Managed Mobility Services Still a Work in Progress

Kathryn Weldon
Kathryn Weldon

Summary Bullets:

  • Current Analysis has completed its analysis of global operators’ managed mobility services  (see Global Managed Mobility Services 2013: Who’s on Top?, December 16, 2013).
  • There was steady progress but not transformations in providers’ portfolios.  Work remains for BYOD, mobile apps, mobile security, and virtualization.

Every year, Current Analysis looks at the managed mobility services (MMS) of the U.S. and European-based operators, compares their strategies and services, and ranks them according to their core services, value-added services, availability, customer traction, and the progress they have made in fleshing out their portfolios.  We discovered that service providers have added more third-party solution partners, better defined their professional services, began to articulate BYOD-focused offerings, and improved the way they present and position their MMS portfolios.  However, while last year there appeared to be a mandate to broaden the scope of services by adding more sophisticated mobile application management tools, application development capabilities, and mobile security services, only some operators have made enhancements in these areas.  Operators are also discussing the synergy of MMS with their cloud and UC services, but the actual ‘convergence’ of these separate sets of services is still in the beginning stages.  While BYOD remains a major opportunity (and threat), many operators are still in trials with dual persona vendors and have not yet implemented advanced capabilities such as split billing for personal and business communications and transactions.  Below are a few other recommendations to MMS providers:

* Even some of the strongest MMS providers are regionally focused.  Many European-based operators lack solid U.S. partnerships and vice versa.  While most operators are excited about opportunities in Asia-Pacific, it is still important to have a solid and consistent way of delivering services, starting with roaming tariffs that make international connectivity affordable.

* There is still a distinction between operators with in-house systems integration capabilities and those that are still building up their professional services.  As application development and business process consulting become priorities in mobile deployments, operators that lack these capabilities may lose customers to systems integrators that are equally excited about the mobile opportunities ahead.

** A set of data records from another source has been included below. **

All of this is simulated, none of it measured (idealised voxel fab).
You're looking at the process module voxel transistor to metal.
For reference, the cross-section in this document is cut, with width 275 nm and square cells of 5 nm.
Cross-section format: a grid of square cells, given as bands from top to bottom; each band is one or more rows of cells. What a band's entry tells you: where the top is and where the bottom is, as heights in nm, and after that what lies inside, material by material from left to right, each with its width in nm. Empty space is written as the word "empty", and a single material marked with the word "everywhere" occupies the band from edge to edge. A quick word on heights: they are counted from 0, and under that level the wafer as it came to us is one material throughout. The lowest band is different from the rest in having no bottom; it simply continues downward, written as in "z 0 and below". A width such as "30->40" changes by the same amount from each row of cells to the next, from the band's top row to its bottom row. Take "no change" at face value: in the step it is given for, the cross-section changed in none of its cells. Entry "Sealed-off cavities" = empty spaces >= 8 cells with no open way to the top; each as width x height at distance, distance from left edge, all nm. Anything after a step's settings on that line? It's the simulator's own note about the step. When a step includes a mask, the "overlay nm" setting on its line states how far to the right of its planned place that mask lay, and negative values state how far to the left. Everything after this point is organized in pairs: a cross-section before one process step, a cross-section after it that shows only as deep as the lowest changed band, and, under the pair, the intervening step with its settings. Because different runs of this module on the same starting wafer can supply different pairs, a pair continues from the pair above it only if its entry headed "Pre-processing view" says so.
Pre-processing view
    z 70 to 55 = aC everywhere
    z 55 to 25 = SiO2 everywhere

* Mobile operators are also very involved with M2M service expansion.  They should soon realize that many MMS capabilities (e.g., application development and delivery, troubleshooting and device management, affordable roaming, and service enablement) are also important for success in the M2M space, as operators (and SIs) look to offer value-added services beyond connectivity.

* While the disclosure of reference customers is tricky and often beyond the control of the operator, it is difficult to gauge market traction without it.  Current Analysis’ MMS rankings reflect our best efforts to compare MMS providers fairly.  However, operators need to provide some evidence of traction, whether it is new names, numbers, revenues, or growth rates.